Question

1. If you want to use a ramp to lift a 50 kg box up 3 m using 100 N of force, how long should the ramp be?

2. If the ramp is only 80% efficient, due to friction, how long would it need to be?

Answer 1

1) 14.7 m

2) 18.4 m

Step-by-step explanation:

1)

Assuming that the ramp is 100%, we can apply the law of conservation of energy: this means that the work done in input to lift the box must be equal to the work done in output.

So we can write:

`W_i=W_o`

where

`W_i=F_id_i` is the work in input, where

`F_i = 100 N` is the force applied in input

`d_i` is the distance through which the input force is applied (which corresponds to the length of the ramp)

`W_o=F_o d_o` is the work in output, where

`F_o=mg = (50)(9.8)=490 N` is the force in output, which corresponds to the weight of the box (m = 50 kg is the mass of the box and
`g=9.8 m/s^2` is the acceleration due to gravity)

`d_o = 3 m` is the distance through which the box has been lifted

Solving for
`d_i`, we find the length of the ramp:

`F_i d_i = F_o d_o\\d_i = (F_o d_o)/(F_i)=((490)(3))/(100)=14.7 m`

2)

In this case, the ramp is only 80% efficient, due to the presence of friction forces. This means that only 80% of the work done in input is converted into work in output.

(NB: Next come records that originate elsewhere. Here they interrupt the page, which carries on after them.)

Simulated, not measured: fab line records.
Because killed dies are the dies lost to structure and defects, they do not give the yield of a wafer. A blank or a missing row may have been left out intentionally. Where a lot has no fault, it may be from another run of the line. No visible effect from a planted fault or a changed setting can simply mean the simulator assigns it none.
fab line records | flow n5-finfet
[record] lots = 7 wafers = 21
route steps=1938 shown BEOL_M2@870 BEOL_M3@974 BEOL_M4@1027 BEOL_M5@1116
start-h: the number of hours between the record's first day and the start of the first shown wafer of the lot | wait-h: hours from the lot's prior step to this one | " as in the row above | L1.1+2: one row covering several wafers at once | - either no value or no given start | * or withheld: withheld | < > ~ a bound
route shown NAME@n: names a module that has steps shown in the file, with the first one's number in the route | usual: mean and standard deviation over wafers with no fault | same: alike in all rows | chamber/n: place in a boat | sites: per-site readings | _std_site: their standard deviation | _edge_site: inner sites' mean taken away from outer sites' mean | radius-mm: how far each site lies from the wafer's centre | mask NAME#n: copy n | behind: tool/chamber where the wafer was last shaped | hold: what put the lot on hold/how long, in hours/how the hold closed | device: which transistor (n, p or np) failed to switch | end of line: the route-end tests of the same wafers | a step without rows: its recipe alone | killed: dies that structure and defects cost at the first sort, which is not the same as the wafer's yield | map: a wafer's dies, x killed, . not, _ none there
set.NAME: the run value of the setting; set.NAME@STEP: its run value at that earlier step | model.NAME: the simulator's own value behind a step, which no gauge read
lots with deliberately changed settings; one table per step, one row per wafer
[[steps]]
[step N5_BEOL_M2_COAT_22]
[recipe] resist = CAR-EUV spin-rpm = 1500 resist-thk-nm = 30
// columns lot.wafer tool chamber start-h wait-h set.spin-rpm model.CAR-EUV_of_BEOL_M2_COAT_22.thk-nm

Therefore in this case, we can write:

`0.80W_i = W_o`

Which means that the output work is only 80% of the work in input.

The equation can be rewritten as

`0.80F_i d_i = F_o d_o`

And we have

`F_i = 100 N`

`F_o = 490 N`

`d_o = 3m`

Solving for
`d_i`, we find the new length of the ramp:

`d_i = (F_o d_o)/(0.80 F_i)=((490)(3))/(0.80(100))=18.4 m`